While you were sleeping: IBM, Tesla plunge
Dow Jones industrial average slipped 0.13%.
Dow Jones industrial average slipped 0.13%.
Wall Street slipped as a drop in shares of IBM on disappointing earnings outweighed those that beat expectations such as United Technologies and Travelers.
In New York trading at about 1.36pm, the Dow Jones industrial average slipped 0.13%, while the Standard & Poor's 500 Index dipped 0.14%, and the Nasdaq Composite Index fell 0.50%.
In the Dow, declines in shares of IBM and those of Merck, last down 5.8% and 1.8% respectively, outweighed increases in shares of United Technologies and those of Travelers, last up 5.1% and 2.5% respectively.
United Technologies' shares climbed after the company announced a new $US12 billion share buyback program.
"United Technologies' shares are an attractive investment opportunity which we are going to take advantage of to increase value for our shareholders," Gregory Hayes, UTC chief executive officer, said in a statement. "Including the $US4 billion in repurchases made to date in 2015, we now expect to complete $US16 billion of share repurchases through 2017."
In contrast, IBM's latest results underpinned concern about the company's outlook.
"We believe that IBM faces a long transition driven by pressure in legacy business units/products that are greater than the impact of strategic imperatives," BMO Capital Markets analyst Keith Bachman wrote in a note, according to Reuters. "Moreover, this quarter we saw meaningful weakness in software margins."
Other tech shares including Amazon.com and Netflix also declined. Amazon will report its latest quarterly results later in the week.
Shares of Tesla plunged, last 10.2% lower, after Consumer Reports dropped the company's Model S luxury electric car from its recommended list because of its worse-than-average reliability.
US Treasuries fell, pushing yields on the 10-year note four basis points higher to 2.06%.
A Commerce Department report showed US housing starts climbed 6.5% to a seasonally adjusted annual pace of 1.21 million units, exceeding expectations and adding to signs of strength in the industry.
"The underlying story is that housing demand is quite strong, and builders are slowly but surely ramping up their groundbreaking to meet the need," wrote Stephen Stanley, chief economist at Amherst Pierpont Securities, according to Bloomberg.
In Europe, bonds also moved lower. A European Central Bank report tempered bets that eurozone policy makers are gearing up to add monetary stimulus by increasing their bond purchase programme at their meeting on Thursday.

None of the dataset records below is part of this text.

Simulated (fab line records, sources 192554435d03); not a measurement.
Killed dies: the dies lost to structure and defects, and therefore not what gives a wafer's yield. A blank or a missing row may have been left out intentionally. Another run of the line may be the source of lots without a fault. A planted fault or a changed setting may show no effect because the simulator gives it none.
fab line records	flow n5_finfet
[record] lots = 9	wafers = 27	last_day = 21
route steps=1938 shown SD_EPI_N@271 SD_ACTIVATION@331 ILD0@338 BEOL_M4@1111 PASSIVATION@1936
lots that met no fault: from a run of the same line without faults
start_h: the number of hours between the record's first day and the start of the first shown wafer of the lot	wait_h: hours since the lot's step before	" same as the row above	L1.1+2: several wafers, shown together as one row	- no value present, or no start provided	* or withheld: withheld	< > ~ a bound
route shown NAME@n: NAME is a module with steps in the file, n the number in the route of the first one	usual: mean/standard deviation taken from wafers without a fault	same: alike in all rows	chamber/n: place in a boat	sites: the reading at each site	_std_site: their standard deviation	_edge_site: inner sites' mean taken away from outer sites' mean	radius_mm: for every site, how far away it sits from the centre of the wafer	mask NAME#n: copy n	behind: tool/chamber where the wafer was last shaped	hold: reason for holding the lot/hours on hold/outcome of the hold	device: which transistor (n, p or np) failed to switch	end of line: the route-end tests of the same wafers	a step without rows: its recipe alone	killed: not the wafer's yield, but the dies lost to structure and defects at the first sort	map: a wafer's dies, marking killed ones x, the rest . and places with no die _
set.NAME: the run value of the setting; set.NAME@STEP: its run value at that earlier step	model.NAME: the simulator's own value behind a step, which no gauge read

"The ECB's Bank Lending Survey is responsible for yields creeping higher," Felix Herrmann, a market analyst at DZ Bank in Frankfurt, told Bloomberg. "Investors have probably taken this as a hint toward" a less dovish statement on Thursday.
Europe's Stoxx 600 Index ended the day with a 0.4% decline from the previous close. The UK's FTSE 100 Index slipped 0.1%, Germany's DAX Index fell 0.2%, and France's CAC 40 Index dropped 0.6%.